Brian May <bam@debian.org> writes:

> Hello,
> 
> I think it should be an important goal of Debian to work
> properly, without resorting to hacks, on systems which share
> one or more files using something like NFS (from sharing /usr
> all the way through to sharing / for nfsroot systems).

We share /usr across roughly 10 workstations at the office
without problems.  We created a base installation with all of
the packages we thought we'd need, and with all of the hardware
drivers for the different boxen (i.e., various X servers).
Next, we grep'ed /var/lib/dpkg/info/* to see what packages
touched files outside of /usr - there were gratifyingly few.
Then, we created another base installation that was extremely
minimal, and then installed only the packages from the other
machine that had files outside of /usr.  Finally, we mirrored
the minimal drive to all of the client boxen, set up the "big"
installation on the server, and set every client to mount /usr
read-only from the server.

By auditing the list for extra-/usr packages, we isolated
everything that *had* to be installed locally.  The only
sub-optimal part was that each client had ~10MB of stuff in /usr
from the required packages, but that stuff got masked by the NFS
mount.

The only administrative trickery was coordinating the apt-get
updates across the boxen, which turned out to be pretty
trivial.  Procedure:

  - umount /usr on all clients
  - apt-get update every machine.  Remember, even the clients
    have a fully-working Debian install without the NFS mounts.
  - mount /usr
  - go back to work

Oh, and since we ran a Squid proxy on the server, we didn't have
11 systems downloading the same package from the FTP site.
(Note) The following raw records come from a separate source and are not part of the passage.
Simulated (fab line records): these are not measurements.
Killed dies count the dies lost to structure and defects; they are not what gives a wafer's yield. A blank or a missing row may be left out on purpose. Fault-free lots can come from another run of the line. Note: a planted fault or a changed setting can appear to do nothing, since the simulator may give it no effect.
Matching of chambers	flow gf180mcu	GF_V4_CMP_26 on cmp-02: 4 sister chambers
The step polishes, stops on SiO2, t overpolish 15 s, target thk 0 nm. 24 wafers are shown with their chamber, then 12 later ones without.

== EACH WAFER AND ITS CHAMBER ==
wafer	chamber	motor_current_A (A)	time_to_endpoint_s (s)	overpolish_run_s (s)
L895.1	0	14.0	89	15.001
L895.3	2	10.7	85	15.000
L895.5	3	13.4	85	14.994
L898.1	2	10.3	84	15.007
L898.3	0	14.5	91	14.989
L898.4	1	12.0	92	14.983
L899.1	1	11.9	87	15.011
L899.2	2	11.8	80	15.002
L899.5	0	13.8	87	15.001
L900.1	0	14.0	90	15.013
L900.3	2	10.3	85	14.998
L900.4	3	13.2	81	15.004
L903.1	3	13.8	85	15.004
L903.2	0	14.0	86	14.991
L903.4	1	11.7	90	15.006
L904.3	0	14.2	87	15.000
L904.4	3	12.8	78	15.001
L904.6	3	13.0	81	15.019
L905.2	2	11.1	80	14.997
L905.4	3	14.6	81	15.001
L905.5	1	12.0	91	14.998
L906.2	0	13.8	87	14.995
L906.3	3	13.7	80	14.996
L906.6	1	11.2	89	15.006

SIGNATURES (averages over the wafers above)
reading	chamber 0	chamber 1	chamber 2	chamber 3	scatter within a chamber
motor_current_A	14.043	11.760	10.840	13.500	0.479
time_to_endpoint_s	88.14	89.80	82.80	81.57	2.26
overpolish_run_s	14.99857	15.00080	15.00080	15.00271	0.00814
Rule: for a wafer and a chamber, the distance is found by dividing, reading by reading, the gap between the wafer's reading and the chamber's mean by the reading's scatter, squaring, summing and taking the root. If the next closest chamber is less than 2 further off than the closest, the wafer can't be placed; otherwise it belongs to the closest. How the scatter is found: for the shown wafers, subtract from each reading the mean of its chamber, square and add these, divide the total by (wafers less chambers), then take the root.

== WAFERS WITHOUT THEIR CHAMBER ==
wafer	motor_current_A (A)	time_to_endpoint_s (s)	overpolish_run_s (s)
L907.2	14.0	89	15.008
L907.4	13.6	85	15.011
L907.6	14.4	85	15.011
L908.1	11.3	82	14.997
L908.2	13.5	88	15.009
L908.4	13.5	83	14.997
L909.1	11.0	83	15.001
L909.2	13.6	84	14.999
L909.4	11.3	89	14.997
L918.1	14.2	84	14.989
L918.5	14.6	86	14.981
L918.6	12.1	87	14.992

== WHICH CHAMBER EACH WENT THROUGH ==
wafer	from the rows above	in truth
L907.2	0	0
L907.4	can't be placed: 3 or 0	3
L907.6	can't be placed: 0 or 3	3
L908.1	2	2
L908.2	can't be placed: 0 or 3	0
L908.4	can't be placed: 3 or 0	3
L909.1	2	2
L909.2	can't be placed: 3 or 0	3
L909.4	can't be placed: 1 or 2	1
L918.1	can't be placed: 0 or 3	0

How stable was this experiment?  We've been running it
continuously for close to a year without any significant (read:
took more than 15 minutes to fix) problems, and only 2 or 3
insignificant ones.  It did what it was supposed to, thankfully.

Oh, throw in NFS-mounted /home and NIS and you have a
generic-terminal system - any user can log in to any terminal in
any part of the office and go to work.  It works for us, at least.